Figure 14. Time histories of free surface elevation and dimensionless ensemble-averaged mean velocities in the water column at $x=-9.87$ m for $F_{in}=1.1$. (a) The horizontal velocity component, and (b) the vertical velocity component.

The vertical profiles of the horizontal and vertical velocities in the water column at several phases during the first three undulations are plotted in figure 15. These selected phases comprise the crests and troughs of the undulations (unfilled markers) and the times when the free surface elevation intersects with the mean elevation $z/h_0 = 1.11$ (filled markers). The horizontal velocities are very close to uniform in the water column for all phases. However, the velocities at the free surface tend to be larger, especially under the crests. The magnitudes of the horizontal velocities converge to $u/c_0=0.11$ in an oscillatory manner. The vertical velocities vary almost linearly in the water column, being zero at the bottom and reaching a maximum at the free surface, which is a typical long-wave characteristic. Under the crests and troughs of undulation the vertical velocities are close to zero in the entire water column. The magnitudes of the vertical velocities converge to zero as the free surface undulations subside. The vertical profiles of the ensemble-averaged velocity components in the water column are similar to those reported in Lin et al. (Reference Lin, Kao, Yuan, Raikar, Wong, Yang and Yang2020b), in which the UB was generated by a dam-break system.

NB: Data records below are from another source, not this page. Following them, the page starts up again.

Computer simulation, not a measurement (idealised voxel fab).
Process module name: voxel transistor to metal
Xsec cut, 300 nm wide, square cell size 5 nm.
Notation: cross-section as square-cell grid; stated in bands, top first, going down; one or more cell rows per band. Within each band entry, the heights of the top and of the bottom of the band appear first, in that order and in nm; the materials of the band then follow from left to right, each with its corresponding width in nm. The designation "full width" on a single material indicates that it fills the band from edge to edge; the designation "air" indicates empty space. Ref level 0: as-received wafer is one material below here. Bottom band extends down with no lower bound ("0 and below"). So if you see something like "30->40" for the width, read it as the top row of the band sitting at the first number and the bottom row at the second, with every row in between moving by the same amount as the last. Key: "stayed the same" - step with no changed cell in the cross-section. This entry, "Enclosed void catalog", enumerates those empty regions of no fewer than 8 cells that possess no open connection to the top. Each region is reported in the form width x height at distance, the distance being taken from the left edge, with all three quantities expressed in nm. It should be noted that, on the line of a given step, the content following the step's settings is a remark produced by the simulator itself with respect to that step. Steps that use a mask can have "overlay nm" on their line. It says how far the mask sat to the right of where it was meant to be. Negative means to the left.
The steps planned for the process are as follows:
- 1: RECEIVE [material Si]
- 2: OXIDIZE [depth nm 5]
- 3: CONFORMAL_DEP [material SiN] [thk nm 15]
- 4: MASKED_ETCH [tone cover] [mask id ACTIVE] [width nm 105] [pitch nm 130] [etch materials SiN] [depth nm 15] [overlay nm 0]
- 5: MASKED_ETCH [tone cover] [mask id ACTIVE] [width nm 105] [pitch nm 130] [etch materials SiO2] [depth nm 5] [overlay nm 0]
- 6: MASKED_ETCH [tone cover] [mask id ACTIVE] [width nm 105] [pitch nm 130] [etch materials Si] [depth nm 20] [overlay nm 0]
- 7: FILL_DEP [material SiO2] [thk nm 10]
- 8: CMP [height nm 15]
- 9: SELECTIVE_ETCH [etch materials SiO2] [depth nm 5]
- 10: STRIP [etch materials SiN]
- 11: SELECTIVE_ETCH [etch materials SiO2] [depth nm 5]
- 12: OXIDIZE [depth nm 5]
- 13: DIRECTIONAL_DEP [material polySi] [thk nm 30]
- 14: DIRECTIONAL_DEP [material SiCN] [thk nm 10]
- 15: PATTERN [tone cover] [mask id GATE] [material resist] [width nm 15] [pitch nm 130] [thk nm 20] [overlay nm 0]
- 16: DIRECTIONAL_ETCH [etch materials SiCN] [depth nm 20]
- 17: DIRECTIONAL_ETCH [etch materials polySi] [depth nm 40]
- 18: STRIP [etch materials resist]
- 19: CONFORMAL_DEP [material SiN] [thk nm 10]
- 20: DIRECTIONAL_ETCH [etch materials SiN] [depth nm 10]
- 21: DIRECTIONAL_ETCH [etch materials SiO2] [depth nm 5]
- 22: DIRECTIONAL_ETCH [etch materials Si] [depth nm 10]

Figure 15. Vertical profiles of velocity components in water column for $F_{in}=1.1$ at $x=-9.87$ m. (a) The dimensionless horizontal velocities, and (b) the dimensionless vertical velocities. Dashed lines represent the velocity components under the train of solitary waves (see figure 16).

It is well known (El Reference El2007; Grimshaw et al. Reference Grimshaw, Zhang and Chow2007; Brühl et al. Reference Brühl, Prins, Ujvary, Barranco, Wahls and Liu2022) that undulating bores will eventually evolve into a train of solitary waves with the amplitude of the leading solitary wave being twice that of the bore plateau. In the present experiments the amplitude of the leading undulation at FOV1 is estimated as $\eta /h_0=0.19$, which is slightly less than twice that of the bore plateau ($\eta /h_0 = 0.11$). To gain more insights, in figure 16 three solitary wave free surface profiles with different wave heights are superimposed with those of the measured leading surface undulations. Specifically, the solitary wave crests are matched with those of the corresponding undulating crests, and the solitary wave profiles are obtained by employing the Grimshaw (Reference Grimshaw1970) third-order solutions with $H/h_0=0.20$, 0.16 and 0.14, respectively, in a water depth of $h_0=0.24$ m. A train of solitary waves is then calculated by superimposing linearly the three waves. The corresponding horizontal and vertical flow velocities for the train of solitary waves have also been plotted in figure 15. The free surface elevation and flow velocities of the leading undulation of the UB agree with those of the solitary wave train very well. The second and third undulations are less developed with respect to the solitary forms, requiring more travel time and distance to evolve into individual solitary waves with different wave heights.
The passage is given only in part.